3 Effective Strategy Tools for Small Businesses

Many small business owners struggle to find enough time to manage the day-to-day demands of running a business – and delivering value for your customers is likely why you created you business in the first place, so it should be a top priority.

Yet many small businesses don’t survive more than five years because of insufficient cash flow and customer demand. Often, your markets are unpredictable, the economy changes and your competitors innovate and fight for your market share.

To stay on top, you need a solid strategy. Good business strategy is about providing superior, hard-to-copy customer value. It’s about influencing the future, not reacting to it. You may not spend much time on strategic business thinking right now because it detracts from the day-to-day, but it may be exactly what you need to keep your business healthy over the long term.

Further, strategic thinking isn’t trivial and rarely offers immediate rewards. It forces you to go beyond your comfort zone and make decisions about your long-term competitiveness. As an entrepreneur, you have the ability to move quickly and change course, but your strategy must recognize likely weaknesses of limited resources and less-developed branding.

Luckily, there are many tools to help guide your strategic business planning.

1. PESTLE

Your business doesn’t operate in isolation. In this analysis, write down on a sheet of paper 6 headings: Political, Economic, Social, Technical, Legal and Environmental.

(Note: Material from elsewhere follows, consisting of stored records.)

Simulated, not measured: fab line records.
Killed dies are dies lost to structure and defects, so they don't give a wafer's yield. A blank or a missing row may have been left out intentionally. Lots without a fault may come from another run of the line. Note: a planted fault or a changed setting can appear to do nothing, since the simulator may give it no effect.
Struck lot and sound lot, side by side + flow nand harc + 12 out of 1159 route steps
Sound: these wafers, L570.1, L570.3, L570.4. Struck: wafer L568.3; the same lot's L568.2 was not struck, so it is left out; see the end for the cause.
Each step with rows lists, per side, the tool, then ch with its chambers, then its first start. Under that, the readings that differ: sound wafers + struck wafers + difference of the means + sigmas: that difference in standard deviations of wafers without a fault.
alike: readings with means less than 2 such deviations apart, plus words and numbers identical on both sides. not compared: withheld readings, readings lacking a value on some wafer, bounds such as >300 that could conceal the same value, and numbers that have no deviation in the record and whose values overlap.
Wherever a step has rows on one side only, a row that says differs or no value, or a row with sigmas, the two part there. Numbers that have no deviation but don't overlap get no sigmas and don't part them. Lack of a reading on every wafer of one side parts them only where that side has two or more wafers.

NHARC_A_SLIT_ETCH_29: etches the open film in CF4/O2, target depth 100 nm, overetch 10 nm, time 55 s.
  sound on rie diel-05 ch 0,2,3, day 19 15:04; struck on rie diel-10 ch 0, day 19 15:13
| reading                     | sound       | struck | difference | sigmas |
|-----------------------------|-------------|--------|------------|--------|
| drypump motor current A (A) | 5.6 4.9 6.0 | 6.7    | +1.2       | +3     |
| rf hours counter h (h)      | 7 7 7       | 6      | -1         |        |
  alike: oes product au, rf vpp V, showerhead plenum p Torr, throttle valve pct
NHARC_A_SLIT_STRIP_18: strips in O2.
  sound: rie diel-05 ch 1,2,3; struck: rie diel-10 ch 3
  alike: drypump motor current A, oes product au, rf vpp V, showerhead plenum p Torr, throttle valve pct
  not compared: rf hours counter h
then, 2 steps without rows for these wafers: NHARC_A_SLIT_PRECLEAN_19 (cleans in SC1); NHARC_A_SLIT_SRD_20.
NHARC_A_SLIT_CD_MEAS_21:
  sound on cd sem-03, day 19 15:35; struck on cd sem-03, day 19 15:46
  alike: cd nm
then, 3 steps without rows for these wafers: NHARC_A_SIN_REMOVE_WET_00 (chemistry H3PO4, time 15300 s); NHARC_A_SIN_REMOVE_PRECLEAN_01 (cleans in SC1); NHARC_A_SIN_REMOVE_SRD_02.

Under each category, list all the factors that affect – or have the potential to affect – your business. For instance, a “political” factor with implications for your business may be a new funding policy related to your clients. An example of a “technical” factor would be the emergence of a new technology that reduces your operating costs.

To use this tool to help develop your business strategy, your starting point should be selecting and prioritizing a handful of factors according to their current or future impact on your business, along with your ability to respond to them.

2. Why Analysis

All businesses have problems. The successful ones recognize the causes, and prioritize the solutions strategically. You can use this approach to solve your, and some of your customer’s problems.

“Why analysis” takes a single problem and identifies the root causes. You can question each answer produced by your analysis up to five times to determine core problems. Then, you can prioritize the core problems according to impact and remedy. This simple example illustrates the reasoning:

  • Problem: Slowing Sales
  • Why are sales slowing? Because of a lack of quality sales staff.
  • Why is the quality of sales staff lacking? Because of inadequate training.
  • Why in the training inadequate? Because the sales manager is overworked.
  • Why is the sales manager overworked? Because there are too many customer issues outstanding.
  • Why are there too many issues outstanding? Because there is no after-sales process. 

In reality there will be multiple problems and causes. Solving a few key root causes will have greatest strategic impact.

3. Strategy Canvas

The Strategy Canvas asks you to identify the main factors in your current product or service offering that create customer value. For instance, a plumbing business may include price, time to respond, residential service and environment technology as factors. For each factor rate your product or service from 0 to 10. Now, do the same for key competitors or substitutes (such as DIY) and use the same factors.

Your customer value strategy is about changing and redefining your offerings strategically. Start the process by eliminating or reducing some of the factors to reduce costs. You can improve some factors and add new ones to create better customer value. The Strategy Canvas requires a lot of thinking time, collaboration and research, but the results can really set your firm apart.

Others to Tools to Consider

The previous are just a selection of strategy tools you can use in your business. You may want to look at other tools such as SWOT Analysis, Porter’s 5 Forces, the Business Case, the Osterwalder Business Model Canvas, the GE Business Screen and the Balanced Scorecard.

Turning Analysis into Action

Good strategy describes what you are going to do, and when and how you’re going to do it, along with the expected costs, efforts and rewards. As a business owner with limited resources, your strategy must recognize your ability to implement and fit with your values.

By setting aside a few hours of strategic planning time every month, you may be making the best possible investment you’ve made in your business yet.